David Copperfield : Practical Sentimentalism

[ From Charles Dickens, Chapter XI, On The Alleged Optimism Of Dickens
http://lang.nagoya-u.ac.jp/~matsuoka/CD-Chesterton-CD.html ]

ELPENOR EDITIONS IN PRINT

...The whole meaning of the character of Mr. Micawber is that a man can be always almost rich by constantly expecting riches. The lesson is a really important one in our sweeping modern sociology. We talk of the man whose life is a failure; but Micawber's life never is a failure, because it is always a crisis. We think constantly of the man who if he looked back would see that his existence was unsuccessful; but Micawber never does look back; he always looks forward, because the bailiff is coming to-morrow. You cannot say he is defeated, for his absurd battle never ends; he cannot despair of life, for he is so much occupied in living. All this is of immense importance in the understanding of the poor; it is worth all the slum novelists that ever insulted democracy. But how did it happen that the man who created this Micawber could pension him off at the end of the story and make him a successful colonial mayor? Micawber never did succeed, never ought to succeed; his kingdom is not of this world. But this is an excellent instance of Dickens's disposition to make his characters grossly and incongruously comfortable. There is another instance in the same book. Dora, the first wife of David Copperfield, is a very genuine and amusing figure; she has certainly far more force of character than Agnes. She represents the infinite and divine irrationality of the human heart. What possessed Dickens to make her such a dehumanised prig as to recommend her husband to marry another woman? One could easily respect a husband who after time and development made such a marriage, but surely not a wife who desired it. If Dora had died hating Agnes we should know that everything was right, and that God would reconcile the irreconcilable. When Dora dies recommending Agnes we know that everything is wrong, at least if hypocrisy and artificiality and moral vulgarity are wrong. There, again, Dickens yields to a mere desire to give comfort. He wishes to pile up pillows round Dora; and he smothers her with them, like Othello.

This is the real vulgar optimism of Dickens: it does exist; and I have deliberately put it first. Let us admit that Dickens's mind was far too much filled with pictures of satisfaction and cosiness and repose. Let us admit that he thought principally of the pleasures of the oppressed classes; let us admit that it hardly cost him any artistic pang to make out human beings as much happier than they are. Let us admit all this, and a curious fact remains.
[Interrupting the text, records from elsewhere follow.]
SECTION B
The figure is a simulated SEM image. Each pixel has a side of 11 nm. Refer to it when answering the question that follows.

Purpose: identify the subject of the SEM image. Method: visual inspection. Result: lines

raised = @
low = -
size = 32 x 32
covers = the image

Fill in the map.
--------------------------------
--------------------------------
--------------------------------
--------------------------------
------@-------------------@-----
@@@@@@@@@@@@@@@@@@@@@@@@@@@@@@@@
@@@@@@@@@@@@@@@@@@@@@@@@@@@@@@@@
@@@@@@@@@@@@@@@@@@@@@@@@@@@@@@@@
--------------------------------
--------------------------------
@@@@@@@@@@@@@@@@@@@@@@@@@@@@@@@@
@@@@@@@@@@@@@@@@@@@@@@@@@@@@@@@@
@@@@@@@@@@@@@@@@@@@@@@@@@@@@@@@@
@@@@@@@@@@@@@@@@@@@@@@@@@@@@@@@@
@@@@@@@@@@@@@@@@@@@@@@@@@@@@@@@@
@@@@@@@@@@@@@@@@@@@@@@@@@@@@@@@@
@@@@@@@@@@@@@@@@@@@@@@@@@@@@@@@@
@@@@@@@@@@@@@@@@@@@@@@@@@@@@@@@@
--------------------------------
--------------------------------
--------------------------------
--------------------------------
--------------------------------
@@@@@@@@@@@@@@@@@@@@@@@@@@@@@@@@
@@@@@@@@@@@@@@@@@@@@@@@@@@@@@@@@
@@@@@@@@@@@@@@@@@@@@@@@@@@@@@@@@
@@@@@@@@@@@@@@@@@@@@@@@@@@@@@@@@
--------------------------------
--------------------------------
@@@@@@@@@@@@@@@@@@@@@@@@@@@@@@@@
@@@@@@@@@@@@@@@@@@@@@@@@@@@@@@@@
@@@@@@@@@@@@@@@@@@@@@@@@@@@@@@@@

For it was this too easily contented Dickens, this man with cushions at his back and (it sometimes seems) cotton wool in his ears; it was this happy dreamer, this vulgar optimist who alone of modern writers did really destroy some of the wrongs he hated and bring about some of the reforms he desired. Dickens did help to pull down the debtors' prisons; and if he was too much of an optimist he was quite enough of a destroyer. Dickens did drive Squeers out of his Yorkshire den; and if Dickens was too contented, it was more than Squeers was. Dickens did leave his mark on parochialism, on nursing, on funerals, on public executions, on workhouses, on the Court of Chancery. These things were altered; they are different. It may be that such reforms are not adequate remedies; that is another question altogether. The next sociologists may think these old Radical reforms quite narrow or accidental. But such as they were, the old Radicals got them done; and the new sociologists cannot get anything done at all. And in the practical doing of them Dickens played a solid and quite demonstrable part; that is the plain matter that concerns us here. If Dickens was an optimist he was an uncommonly active and useful kind of optimist. If Dickens was a sentimentalist he was a very practical sentimentalist. ...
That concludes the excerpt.